Europe, Free Speech, And How The Second Defends The First

AP Photo/Philip Kamrass, File

By virtue of what I do, I spend a lot of time talking about rights. In particular, our Second Amendment rights.

In a way, I’m fortunate. I live in a country where even many anti-gunners are forced to at least pretend the right exists, even if they distort the reality of what that right entails. After all, the Second Amendment is pretty clear.


Europeans, however, don’t have those protections.

That’s why most European nations have effectively banned firearm ownership. They’ve made it virtually impossible to exercise one’s right to keep and bear arms. Legally, anyway.

But that’s not the only rights under assault, and I can’t help but believe at least some of that stems from the fact that no one can resist.

You see, in England, they banned guns, but now they’re banning words.

More and more, we see people in England arrested for so-called “hate speech.” What’s more, it’s not the truly vile kind of speech that’s being considered as such. No, it’s things like calling someone born male “a man” when they say they’re not. Is doing so rude? Maybe. Should it be criminal, though?

I can’t help but wonder what is next for our nation’s closest military ally.

This is the same nation that prosecuted a man for teaching a pug to make a Nazi salute as part of a joke. While I didn’t find it funny, I damn sure didn’t think he should have been prosecuted for it. Bad humor is still humor, after all.

I can’t help but notice that this crackdown on speech–legal limits on what you can say and how you can say it–didn’t happen until after the nation made it legally impossible to have the means to resist tyranny. It’s almost like government officials knew they’d never get away with this crap if people had guns, so they took them away before pulling these shenanigans.


To be clear, that’s not the case. I don’t think there was some dark plan to restrict gun ownership so the UK government could arrest a man for teaching his dog to raise a paw every time he heard an anti-Semitic phrase.

I do, however, think that these officials wouldn’t have tried this with an armed populace.

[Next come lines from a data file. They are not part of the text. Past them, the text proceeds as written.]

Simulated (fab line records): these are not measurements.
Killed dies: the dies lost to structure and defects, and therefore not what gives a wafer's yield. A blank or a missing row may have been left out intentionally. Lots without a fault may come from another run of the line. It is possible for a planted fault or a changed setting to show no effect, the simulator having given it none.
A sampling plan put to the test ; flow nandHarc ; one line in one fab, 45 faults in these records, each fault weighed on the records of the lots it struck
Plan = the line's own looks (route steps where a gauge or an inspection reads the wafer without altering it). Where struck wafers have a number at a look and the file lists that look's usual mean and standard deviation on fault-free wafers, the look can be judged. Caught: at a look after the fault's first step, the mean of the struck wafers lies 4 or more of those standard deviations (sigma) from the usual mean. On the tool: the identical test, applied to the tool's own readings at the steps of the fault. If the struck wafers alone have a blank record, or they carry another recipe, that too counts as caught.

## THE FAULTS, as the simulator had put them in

The truth of the matter is that our Bill of Rights exists for a reason. Each of those 10 amendments was put in place as a bulwark against tyranny. The First Amendment exists to protect the sharing of ideas. By necessity, it means sharing ideas regardless of whether they’re good ideas or not. The marketplace of ideas will determine that just fine. There’s a reason why the abolitionist movement grew, after all.

The Second Amendment, however, is an insurance policy. It’s how our Founding Fathers wanted us to be able to make damn sure we could hold onto that freedom. The reason it’s phrased the way it is with the opening clause isn’t because they were worried about states having guns, but people. They knew damn good and well that we might need to protect our rights.

As such, efforts to follow the lead of the UK is failing. We value our rights, and lawmakers who want to take them away have to be more subtle because there’s an armed population that will eventually see what’s happening and respond.


Right now, I wish that existed in Europe. If more European nations had such gun rights protections, then maybe we’d stop seeing people prosecuted for saying the “wrong” thing.

If it still happened, it wouldn’t be happening for long.